AFTER THE STORM

Portland’s Tree Damage, through the Eyes of an Arborist

“It’s carnage out there,” says an exhausted Jacob Holmstead.

By Rebecca Jacobson February 2, 2024

A tree crushes cars in Northeast Portland.

Image: Michael Novak

The weekend the storm hit, arborist Jacob Holmstead was in a backcountry ski hut in Central Oregon. As heavy snow fell and winds flew at 50 miles per hour around him, Holmstead went in search of cell service.

“I hiked up to the top of the area where we were skiing, and my phone was just blowing up,” he says. “I had to pack up and ride out of there. I went straight to a job. It’s been full-throttle.”

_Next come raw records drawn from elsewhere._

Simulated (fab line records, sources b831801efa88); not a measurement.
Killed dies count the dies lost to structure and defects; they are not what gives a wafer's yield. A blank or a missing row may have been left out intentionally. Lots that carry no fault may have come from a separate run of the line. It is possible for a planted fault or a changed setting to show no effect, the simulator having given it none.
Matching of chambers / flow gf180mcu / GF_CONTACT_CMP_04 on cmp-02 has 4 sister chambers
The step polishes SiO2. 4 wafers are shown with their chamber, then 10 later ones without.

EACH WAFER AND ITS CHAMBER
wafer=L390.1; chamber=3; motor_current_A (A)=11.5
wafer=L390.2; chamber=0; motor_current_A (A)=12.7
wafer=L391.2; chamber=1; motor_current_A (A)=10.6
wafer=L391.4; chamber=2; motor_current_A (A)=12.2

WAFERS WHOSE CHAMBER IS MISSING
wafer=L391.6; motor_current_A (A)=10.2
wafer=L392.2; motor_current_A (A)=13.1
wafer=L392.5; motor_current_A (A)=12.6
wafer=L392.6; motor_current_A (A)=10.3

Holmstead is co-owner of Samsara Tree Care, a tree service with locations in Portland and Camas. Samsara, along with every other local company like it, has been very busy since the freezing rain and gale-force winds of January’s winter storm brought down trees across the area. These downed trees and limbs (as of February 1, Portland's urban forestry department had logged more than 750 instances) blocked roads, destroyed homes, and left 150,000 Portland households without power. In Lake Oswego, a tree fell on a house and killed a man. In Southeast Portland, a woman died when a tree fell on her parked RV and started a fire.

Why were Portland’s trees so vulnerable?

Fifty mph gusts like the ones that whipped through Portland on January 13 would have taken down trees anywhere, whether on a city street or in the forest. But urban trees are different than those in, say, Mt. Hood National Forest, or even those in Forest Park. Out there, trees cluster, which gives them a natural resilience to wind. In the city, many of our four million trees stand alone—think of the maples and elms lining the blocks of a neighborhood like Laurelhurst. Trees like these have also spent their lives reaching for the light, relatively unchecked by others, which means their crowns have expanded in a way they wouldn’t in a forest—which gives the wind more surface to latch onto.

Still, these sorts of solo trees often fare better than, for instance, the few Douglas firs that once grew among others but now soldier on alone, the rest of their stand having been cleared for subdivision construction. Trees that have always stood alone “tend to be more wind-firm, because they’ve had to endure and reinforce themselves from the very beginning,” says Scott Altenhoff, who manages community and urban forestry for the Oregon Department of Forestry. “But a tree that grew up in a stand that’s now fully exposed—those are going to be at much greater risk because they haven’t had the time and inclination to reinforce themselves below or above ground.”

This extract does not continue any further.